Talk Stresses 'T' in LGBT Movement

In concert with the second annual Gay Rights as Human Rights Conference’s theme of “building coalitions, changing culture,” featured speaker Shannon P. Minter discussed “Do Transsexuals Dream of Gay Rights? The Struggle for an Inclusive Queer Movement.”

Minter’s Friday speech was the fifth annual Papadopoulos lecture, coordinated by QSA in memory of Nicholas Papadopoulos ’77, who died of complications due to AIDS in 1994.

Minter, the legal director of the National Center for Lesbian Rights, said some people object to the term ‘LGBT community’ because disparate individuals in a range of groups should not be considered a community.

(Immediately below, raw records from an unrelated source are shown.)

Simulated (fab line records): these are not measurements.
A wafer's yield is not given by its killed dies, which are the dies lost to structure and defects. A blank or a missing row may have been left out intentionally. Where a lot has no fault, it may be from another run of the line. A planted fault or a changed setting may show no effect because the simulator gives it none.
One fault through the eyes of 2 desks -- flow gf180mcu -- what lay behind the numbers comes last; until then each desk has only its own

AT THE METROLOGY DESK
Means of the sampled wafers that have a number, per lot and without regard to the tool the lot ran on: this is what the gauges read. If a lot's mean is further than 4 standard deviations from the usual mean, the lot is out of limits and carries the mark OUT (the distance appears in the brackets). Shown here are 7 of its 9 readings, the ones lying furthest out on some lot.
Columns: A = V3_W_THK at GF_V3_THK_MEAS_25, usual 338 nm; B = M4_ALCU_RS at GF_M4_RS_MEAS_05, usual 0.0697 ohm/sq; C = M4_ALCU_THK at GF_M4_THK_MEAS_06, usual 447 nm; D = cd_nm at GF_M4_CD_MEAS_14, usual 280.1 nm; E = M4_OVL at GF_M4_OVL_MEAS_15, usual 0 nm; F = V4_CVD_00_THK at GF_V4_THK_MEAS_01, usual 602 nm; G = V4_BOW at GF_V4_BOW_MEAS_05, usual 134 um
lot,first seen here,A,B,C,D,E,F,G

“We need to talk about the LGBT community as an aspiration, something we choose to create and build,” he said. “And building a community requires constant attention and work.”

He added that until very recently, LGB groups were reluctant to include the ‘T’ in their advocacy, suggesting that because gay people have had to fight so hard for their own humanity, it is difficult for them to embrace a group that tends to be even more vulnerable and marginalized than they are. In order to be included, he said, transgender people had to adopt an alternate way to address the issues.


“Transgender activists started arguing that gay and lesbian people are not discriminated against just because of their sexual conduct, but because they are seen as violating the rules of gender,” he said, adding that this notion of common resistance to gender stereotypes and the gender binary played a major role in uniting the movement. However, he cautioned against using this as the dominant framework.

“It’s served a purpose, but we’re in danger of losing sights of transgender in the midst of the discussion of gender nonconformity,” he said, noting that he spoke more out of concern than cynicism. “If I don’t say transgender issues are at the very center of gay identity, why should they care?”

Chair of the Transgender Task Force Eva B. Rosenberg ’10 said the talk inspired her to think more closely about TTF’s organizing premise.

“Do we consider gender nonconformity the principle that unites our community?” she asked rhetorically. “It’s important to organize in a way that represents and meets the needs of people under the trans umbrella and think about community in the most inclusive way possible without losing our sense of focus.”

The focus of TTF, she said, was less to be a part of the mainstream queer community and more dedicated to advocacy and education.

The rights conference, organized by Harvard Kennedy School lecturer Timothy P. McCarthy ’93, marked the finale of the University-wide week celebrating Gaypril, a month dedicated to LGBT pride and awareness.